Using language usually reserved for authoritarian holdouts in Eastern Europe or the Caucuses, the Strasbourg-based Council of Europe Wednesday asked British authorities to explain why they ordered the destruction of computer equipment held by the Guardian newspaper the publication at the center of the revelations and the detention of a reporter's partner at London's Heathrow Airport.
"These measures, if confirmed, may have a potentially chilling effect on journalists' freedom of expression as guaranteed by ... The European Convention on Human Rights," Secretary General Thorbjoern Jagland said in an open letter to British Home Secretary Theresa May.
The Council of Europe, a separate entity from the EU, runs the European Court of Human Rights, which enforces the rights code signed by the council's 47 member states. The watchdog body regularly intervenes on human rights issues across the continent, but the language deployed in the letter was more familiar from council communications to countries with shaky records on the rule of law.
"Rarely has there been the case that we've expressed concern over a Western state," he said in a telephone interview. "The bottom line is, we have to have the same standards."
British Deputy Prime Minister Nick Clegg also defended the decision to order the destruction of several of the Guardian's hard drives last month, saying the data could have seriously damaged national security if it had to fallen into the wrong hands.
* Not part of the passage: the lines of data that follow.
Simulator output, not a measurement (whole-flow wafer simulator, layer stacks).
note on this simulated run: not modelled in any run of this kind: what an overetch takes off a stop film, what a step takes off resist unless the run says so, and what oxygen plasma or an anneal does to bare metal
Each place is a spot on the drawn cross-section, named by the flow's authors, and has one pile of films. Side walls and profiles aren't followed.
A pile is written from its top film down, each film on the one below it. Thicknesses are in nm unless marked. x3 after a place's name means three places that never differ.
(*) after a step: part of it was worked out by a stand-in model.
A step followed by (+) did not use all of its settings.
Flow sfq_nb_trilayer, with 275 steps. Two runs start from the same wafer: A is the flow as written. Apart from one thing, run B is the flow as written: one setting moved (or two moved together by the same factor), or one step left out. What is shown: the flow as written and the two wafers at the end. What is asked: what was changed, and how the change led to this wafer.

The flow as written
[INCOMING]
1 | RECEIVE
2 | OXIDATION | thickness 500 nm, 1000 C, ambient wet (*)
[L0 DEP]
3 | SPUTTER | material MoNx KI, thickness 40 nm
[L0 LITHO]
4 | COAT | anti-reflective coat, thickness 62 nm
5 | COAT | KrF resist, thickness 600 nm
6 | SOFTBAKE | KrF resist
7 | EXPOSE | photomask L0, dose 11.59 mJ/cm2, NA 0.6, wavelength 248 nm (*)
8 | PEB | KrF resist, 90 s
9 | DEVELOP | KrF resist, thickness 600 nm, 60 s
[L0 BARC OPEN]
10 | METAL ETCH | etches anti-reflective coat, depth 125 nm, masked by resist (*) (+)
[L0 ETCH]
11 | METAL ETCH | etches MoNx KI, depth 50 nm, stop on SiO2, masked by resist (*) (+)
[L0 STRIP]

Hoeltgen posed a rhetorical question: What would have happened had a journalist's partner been detained in Moscow, or if a Russian newspaper had had its hard drives smashed?
"We need to apply the same standards to Western countries including founding members of the Council of Europe, such as France, the UK, or Germany," he said.
"It's not an explicit, harsh criticism, but it is a reminder that we are following this.